From Parent-Child to a relationship of Equals!
We become parents with the birth of our first child! The question is, should we ever stop being a parent? The answer is a firm yes, if we have the interest of our child in our heart rather than our own interest! The next question is, when? We have to become an equal from a parent as soon as possible!
Most parents think and act as if our child remains a child no matter how old it has grown, even if the child has grown up children of its own! Parents take on full responsibility to make all the decisions, give free advice, even tell grown up children who have started working and earning, what to wear, eat and drink, when to sleep and when to get up, where and when to go, to wash hands before meal times etc.! Such parenting, handicaps the child and makes him/her dependant on the parents!
So, what is the process of becoming a friend from a parent? Live and let live, (allow the child to live his own life as he would like to do) and allowing the child to be him/herself all the time! Sooner the better, but there is really no fixed timetable as this depends on the self development capabilities of each child!
The way is, to hand over decision making in regular and frequent intervals to the child based on his abilities that he/she is developing! The very first decision we can hand over is of eating; when and what to eat. This can be followed by what to wear, where to go, what to play, when to study and when to do homework etc. It need not be necessarily in this order! Slowly but steadily, we can hand over decision making for all his/her activities to the child. By the time the child is a teenager most of the decisions that affect him/her should be made by him/her.
Many mistakes will be made by the child, but let them be, and let him/her learn from his/her own mistakes rather than a parent saying ‘I told you so’! This will make the child strong and independent! Parenting is to make the child as independent as possible as early as possible too! Then the parents remain as very good friends for life with whom the children have very easy communication and a very healthy love and respect as well.

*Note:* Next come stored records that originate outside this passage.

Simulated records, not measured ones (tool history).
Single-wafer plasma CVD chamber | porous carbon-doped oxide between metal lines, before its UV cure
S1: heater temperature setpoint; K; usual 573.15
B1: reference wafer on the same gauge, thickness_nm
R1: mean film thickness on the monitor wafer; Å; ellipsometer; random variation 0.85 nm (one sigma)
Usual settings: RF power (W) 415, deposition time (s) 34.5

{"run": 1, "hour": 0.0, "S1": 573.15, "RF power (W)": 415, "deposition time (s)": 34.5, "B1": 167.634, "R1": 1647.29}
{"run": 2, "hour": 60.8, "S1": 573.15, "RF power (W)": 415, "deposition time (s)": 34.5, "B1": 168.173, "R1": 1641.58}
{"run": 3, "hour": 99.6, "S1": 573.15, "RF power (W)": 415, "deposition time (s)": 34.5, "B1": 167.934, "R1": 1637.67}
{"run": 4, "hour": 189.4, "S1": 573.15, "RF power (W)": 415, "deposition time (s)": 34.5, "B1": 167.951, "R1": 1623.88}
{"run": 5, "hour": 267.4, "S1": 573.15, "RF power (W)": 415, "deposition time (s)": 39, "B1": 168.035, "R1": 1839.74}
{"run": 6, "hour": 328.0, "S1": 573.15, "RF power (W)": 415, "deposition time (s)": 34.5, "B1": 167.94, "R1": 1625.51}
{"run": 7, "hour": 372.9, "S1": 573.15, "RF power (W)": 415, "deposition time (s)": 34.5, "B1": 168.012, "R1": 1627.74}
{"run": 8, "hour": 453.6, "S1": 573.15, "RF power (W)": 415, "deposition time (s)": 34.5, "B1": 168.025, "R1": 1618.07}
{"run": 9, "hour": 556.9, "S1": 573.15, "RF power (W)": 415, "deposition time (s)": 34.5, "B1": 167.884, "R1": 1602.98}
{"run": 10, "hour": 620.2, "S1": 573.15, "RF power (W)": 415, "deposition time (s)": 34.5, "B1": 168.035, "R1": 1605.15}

Just like how a lot of animals such as birds produce offspring – who they are responsible for till they learn how to fly; humans must do the same. In intent and action, parents must be aware that their role is to help the child fly and flourish – not for the sake of society, or how it makes parents proud – but for the child’s peace and joy. Parents role is not to cling or, or to raise kids with the expectation that they will take over the parents troubles, dreams, companies or wellbeing. A truly aware parent must be so aware and sensitive to the child’s needs and interests that the child acts out of joy, not out of the need for attention.
A child who has grown up in a home of peace, love and joy will automatically radiate love and peace to parents and the whole world.
Yes, that is true!It is up to the parents to make their home a place where everyone would like to return to re-energise and recharge themselves, a home where energies are not dissipated but assimilated!
Very clearly and beautifully stated! Parents should let their children fly and when they fall they should always be around to care, love and help the children to recover and fly once again!